Furthering understanding of the Black Muslim college student experience

Gold arrows pointing to the title

Spencer Foundation grant supports research into how Black Muslim college students find or create belonging and experience affirmation 

Official grant name

Black Muslim Worldmaking: Race, Religion and Gender in the Lives of Black Muslim College Students

Award amount

$59914

Principal investigator

Keon M. McGuire

Direct sponsor

Spencer Foundation

Award start date

08/01/2022

Award end date

07/31/2024

The challenge

Much emphasis has been on intersectional marginalization experienced by Black Muslim youth, and the challenges that Black Muslim college students face. It is important to understand these issues while also developing a stronger understanding of the factors and contributors to their well-being and success. 

This project addresses this need by expanding research into identifying and evaluating how Black Muslim college students find or create belonging and experience affirmation with an emphasis on worldmaking, which refers to the communities that students might create for themselves that is the opposite of dominant community or cultural spaces. It is designed to  further our understanding of how and where Black Muslim colleges sustain joy, strength, and resistance in the face of marginalization.

 


The approach

“Black Muslim Worldmaking: Race, Religion, and Gender in the Lives of Black Muslim College Students” is led by principal investigator  Keon McGuire, an assistant professor at Arizona State University’s Mary Lou Fulton Teachers College. It continues earlier exploratory research funded by two seed grants from MLFTC and the Institute for Social Science Research, or ISSR. Co-principal investigators include assistant professor Saskias Casanova of the University of California, Santa Cruz; and assistant professor Samiha Rahman of California State University, Long Beach. 

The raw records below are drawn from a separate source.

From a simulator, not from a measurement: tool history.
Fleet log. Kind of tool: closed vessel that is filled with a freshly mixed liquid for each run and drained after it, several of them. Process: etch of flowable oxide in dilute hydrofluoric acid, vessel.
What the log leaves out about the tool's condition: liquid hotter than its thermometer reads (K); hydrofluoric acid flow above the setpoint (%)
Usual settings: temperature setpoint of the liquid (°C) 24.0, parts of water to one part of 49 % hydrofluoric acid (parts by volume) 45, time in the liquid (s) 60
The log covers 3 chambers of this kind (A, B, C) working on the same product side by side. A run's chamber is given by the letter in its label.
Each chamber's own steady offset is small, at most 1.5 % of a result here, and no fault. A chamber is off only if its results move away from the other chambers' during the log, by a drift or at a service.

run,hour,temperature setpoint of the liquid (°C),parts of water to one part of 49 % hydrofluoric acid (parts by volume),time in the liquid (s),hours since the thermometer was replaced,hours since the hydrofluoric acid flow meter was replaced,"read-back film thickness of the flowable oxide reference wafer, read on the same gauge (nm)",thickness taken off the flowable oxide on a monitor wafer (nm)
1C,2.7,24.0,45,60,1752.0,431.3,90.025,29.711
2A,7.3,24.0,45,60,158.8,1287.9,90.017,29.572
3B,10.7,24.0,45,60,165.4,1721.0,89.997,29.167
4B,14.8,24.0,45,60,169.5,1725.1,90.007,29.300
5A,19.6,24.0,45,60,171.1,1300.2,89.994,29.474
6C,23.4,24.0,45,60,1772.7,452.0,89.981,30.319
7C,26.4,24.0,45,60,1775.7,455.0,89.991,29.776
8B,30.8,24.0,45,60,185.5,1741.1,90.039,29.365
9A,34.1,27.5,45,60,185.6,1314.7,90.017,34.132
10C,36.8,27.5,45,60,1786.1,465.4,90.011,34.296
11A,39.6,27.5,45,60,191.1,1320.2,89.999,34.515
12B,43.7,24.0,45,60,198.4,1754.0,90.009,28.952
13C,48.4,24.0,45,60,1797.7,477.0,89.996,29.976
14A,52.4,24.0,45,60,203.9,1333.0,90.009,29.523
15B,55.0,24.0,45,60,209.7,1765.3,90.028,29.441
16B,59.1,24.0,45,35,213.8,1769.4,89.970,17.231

This project aims to provide insights into how Black Muslim college students engage in worldmaking, create aesthetics of resistance and sustain practices of community excellence in spite of interlocking systems of oppression. The project will explore:

  1. What worldmaking practices Black Muslim undergraduate these students engage in to find or create humanizing spaces of affirmation and belonging.
  2.  How do Black Muslim undergraduate students experience and respond to intersectional microaggressions targeting multiple stigmatized identities (e.g., race, religion, gender, immigrant status). 
  3. How can we use our understanding of Black Muslim undergraduate students’ creation of humanizing, affirming spaces and their experiences of intersectional microaggressions to develop an intersectional microaggression-micro affirmation scale for Black Muslim undergrad students, or IMSBM.

The research involves recruiting Black Muslim undergraduate college students from colleges and universities in Arizona and California to contribute to different facets of the research through individual semi-structured interviews, photovoice exercises, focus groups, as well as surveys. It also involves developing a scale to measure the frequency of intersectional microaggressions and micro-affirmations that occur for Black Muslim undergrads. An exploratory factor analysis will be conducted to explore how underlying factors contribute to the ways students receive supportive, subtle acts of acknowledgment, inclusion, and validation from others.